Sept. 20, 2016 (EIRNS)—Italian Prime Minister Matteo Renzi slammed Germany’s Bundesbank chief Jens Weidmann for telling Italy to cut its public debt, saying that instead Weidmann should fix the German banks, especially Deutsche Bank. Renzi told reporters in New York that Weidmann

"has an ungrateful job. I express my full solidarity, because he must face the big issue of German banks: we wish him to be successful. We give him a lovely hug of good work,"

since "for a few dozens billion [in] non-performing loans in Italian banks, there are hundreds of billions of derivatives in German banks."

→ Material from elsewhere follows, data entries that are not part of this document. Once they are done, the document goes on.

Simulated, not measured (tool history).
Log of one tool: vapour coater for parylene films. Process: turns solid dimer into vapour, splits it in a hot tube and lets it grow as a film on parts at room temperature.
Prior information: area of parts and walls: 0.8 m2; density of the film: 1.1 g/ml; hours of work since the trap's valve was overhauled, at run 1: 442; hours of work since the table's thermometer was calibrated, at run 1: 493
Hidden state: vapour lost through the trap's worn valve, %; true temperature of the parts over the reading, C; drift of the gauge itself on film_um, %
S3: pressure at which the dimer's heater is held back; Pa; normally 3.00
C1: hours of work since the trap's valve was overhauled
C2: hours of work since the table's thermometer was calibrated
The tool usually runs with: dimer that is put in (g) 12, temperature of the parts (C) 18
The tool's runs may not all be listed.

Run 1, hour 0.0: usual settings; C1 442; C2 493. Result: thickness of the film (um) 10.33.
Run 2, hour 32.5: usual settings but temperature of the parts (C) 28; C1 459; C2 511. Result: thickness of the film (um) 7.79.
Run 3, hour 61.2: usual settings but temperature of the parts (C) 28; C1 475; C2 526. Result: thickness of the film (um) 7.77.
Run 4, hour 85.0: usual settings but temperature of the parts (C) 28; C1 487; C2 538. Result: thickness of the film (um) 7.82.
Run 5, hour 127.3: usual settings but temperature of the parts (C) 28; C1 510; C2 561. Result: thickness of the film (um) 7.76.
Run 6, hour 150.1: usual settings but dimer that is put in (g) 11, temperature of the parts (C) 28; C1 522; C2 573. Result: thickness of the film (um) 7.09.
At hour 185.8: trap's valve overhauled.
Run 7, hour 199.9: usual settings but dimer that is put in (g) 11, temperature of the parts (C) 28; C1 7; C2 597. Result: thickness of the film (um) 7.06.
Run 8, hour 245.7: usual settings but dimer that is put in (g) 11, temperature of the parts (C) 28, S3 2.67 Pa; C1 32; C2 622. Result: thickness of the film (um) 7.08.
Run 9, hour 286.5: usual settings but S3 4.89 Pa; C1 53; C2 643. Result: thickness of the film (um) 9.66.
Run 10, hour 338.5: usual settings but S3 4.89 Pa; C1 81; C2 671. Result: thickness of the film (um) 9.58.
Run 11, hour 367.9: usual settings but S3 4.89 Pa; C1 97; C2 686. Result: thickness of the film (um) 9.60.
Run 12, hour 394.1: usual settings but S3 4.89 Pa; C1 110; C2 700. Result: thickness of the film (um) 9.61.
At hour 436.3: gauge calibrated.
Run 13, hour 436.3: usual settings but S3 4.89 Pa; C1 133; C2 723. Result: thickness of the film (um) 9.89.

Zero Hedge’s Tyler Durden seconded Renzi, writing yesterday that the potential $14 billion fine against Deutsche Bank, or the fact that it continues to be under-capitalized, or its potential failure to securitize $5.5 billion of corporate loans to offload risk, are the least of its problems. The "elephant in the room," of course, is its huge derivatives exposure, which, as Zero Hedge noted it had already revealed a few years ago, amounted to "$75 trillion at the time in gross notional derivatives which as we said then was about 20 times bigger than Germany’s GDP, and 5 times bigger than the entire economic output of the Eurozone."

Zero Hedge says it was ignored at the time, but now

"Italy’s Prime Minister Matteo Renzi, ’went there’ and slammed Deutsche Bank as the true ’derivative problem’ facing Europe.... Renzi once again broke with the fine European tradition of ignoring the massively overleveraged elephant in the room, and said on Monday that Germany’s central bank chief Jens Weidmann should concentrate on fixing the problems of his own country’s banks ... that Weidmann needed to solve the problem of German banks which had ’hundreds and hundreds and hundreds of billions of euros of derivatives’ on their books.... And while Renzi may be wrong about almost everything else, he is right about Deutsche Bank’s ’hundreds and hundreds and hundreds of billions of euros of derivatives.’"

Durden puts the figure of Deutsche Bank’s derivatives pile at €42 trillion "to be precise." He concludes,

"what happens when, not if, another crisis flares up and one or more counter-parties to the bank’s trillions in various derivatives suddenly is unable to post margin, as its obligation becomes a pre-petition claim, sticking DB with the entire gross notional derivative amount and forcing the German giant to foot the gross, not net."

He adds that in 2013 the "elephant" might have once again been ignored, but 2016 is not 2013. Now Europe is splintering and "more disenchanted political leaders (because the ’enemy of my enemy is my friend’) will join Renzi in admitting that Europe’s emperor—Germany—and its mega-bank, is not only naked but one needs scientific notation to express just how big its financial problems truly are."